Great results, but Labour needs more voters, and an organisation that can find them

May 4, 2012 3:57 pm

So it has been a good day, we are on track for a 700 gains. Congratulations to everyone who worked so hard and delivered such great results. One of our most important achievements from last night is restoring our belief that we can win.

But, and of course there was a “but” coming, let’s be clear, what happened last night is not going to get us over the line in 2015. We need more voters and we need a party that can find and foster them. Tom Watson said on the BBC last night and is entirely correct that this is the foundation of building our Party back into power.

Having active councillors and having active councils is one of the best predictors of whether you win parliamentary seats and so could be the foundation for winning the next election. If we have Labour people in councils and CLPs building relationships with the electorate, communities and people; if these councillors and CLPs build trust, deliver some results on the ground, and listen; and if listening includes on policy concerns such as on immigration and crime, to who in the street needs a lift to the polling station. Then this could well be the starting point.

So, getting those councillors and council wins is really great, but here is to that promised “But”.

There are two actually.

This is low turnout terrain, and thus fragile. And all those happy and exhausted people across the country, those councillors and the teams of people that got them elected need to be grown, supported and resourced to actually turn what happened last night into parliamentary wins, and a future Labour majority.

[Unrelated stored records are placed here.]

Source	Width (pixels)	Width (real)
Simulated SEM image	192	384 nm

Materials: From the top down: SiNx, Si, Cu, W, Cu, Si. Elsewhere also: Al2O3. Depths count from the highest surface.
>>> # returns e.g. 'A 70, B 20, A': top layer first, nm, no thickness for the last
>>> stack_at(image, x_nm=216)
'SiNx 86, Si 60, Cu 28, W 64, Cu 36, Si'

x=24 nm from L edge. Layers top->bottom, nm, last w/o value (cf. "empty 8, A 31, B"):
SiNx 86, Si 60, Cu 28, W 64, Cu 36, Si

If we can do get our activism levels up to win higher turn-out elections then yes, tonight could become the foundation of the parliamentary wins that will make up Labour’s next majority.
Addressing both those “Buts” requires us to get serious about investing in those teams and people that were out last night.

So what does it actually mean, supporting and resourcing these happy and exhausted people, scattered across the country, in Harlow, Norwich, Thurrock, Dudley, Birmingham, Blackburn and the rest, as well as the equally exhausted folks in Bradford and Glasgow? What do these councillors and parties need to do to build active, embedded parties that people will bother to turn out for on election day, in the rain, and when they don’t agree with every policy or person we are asking them to voting for? (Even the most loyal and committed of us don’t buy all of it all of the time, so this is about trust and building that trust for Labour’s “brand” across policy, issues and people.)

So this not easy. It is about building, organising and inspiring teams and groups of people, and mainly volunteers over the course of a year or two. It is getting them exciting enough to bring their
friends and neighbours too. It is about vastly increasing our membership and more to the point our activism. It is people starting see the Labour Party as part of the fabric of their community. But we
know how to do this in the Labour Party. Mobilising and organising people, for their own interests, part of our tradition and toolkit.

What it does take is a bit of time, a lot of energy, some skill and planning and a serious interest in the people and places we are in, and humility towards those very people we want to work with. This is public service after all. We have done it before, and many places are already showing what can and needs to be done. All those swing-defying wins in the last general election are the place to start looking at what we can achieve.

And as for the low turn-out issue, well, the Tory vote was heavily suppressed; people didn’t turn-out but are likely to in a General Election. Much like many people who would consider voting Labour
didn’t bother turning-out in London for Ken. Low turn-out is a problem in general. Both we and the Tories are stuck in low turn-out election strategies, with a race to the bottom: whose vote gets suppressed least wins.

That needs to change for a whole series of reasons. Apart from the fact that it is an indictment of our democracy, and as the ‘party of the many not the few’ it is hardly a good starting point, it makes us all very vulnerable to the Respects, SNPs, UKIPs and BNPs. And in fact the Greens, but I can’t quite bring myself to put them in the same sentence.

The solution is the same. Active, vibrant, embedded CLPs that are full of activists and supporters, using the party to do what they want and need in the places they live and work, valuing our members and volunteers as our greatest asset. Ed and Iain get this, and the events of the last 48 hours should strengthen of their resolve. Key changes have happened at HQ. Now the challenge is turning the core mission of the party machinery to that of supporting, building and empowering CLPs and activists across the country.

And that is the responsibility of all of us.

Karin Christiansen is a founding member of Labour Values, helped manage the 2008 campaign in Bethnal Green and Bow, and is currently working on the Labour’s Next Majority Project at the Fabian society. She is former director of a global international development campaign.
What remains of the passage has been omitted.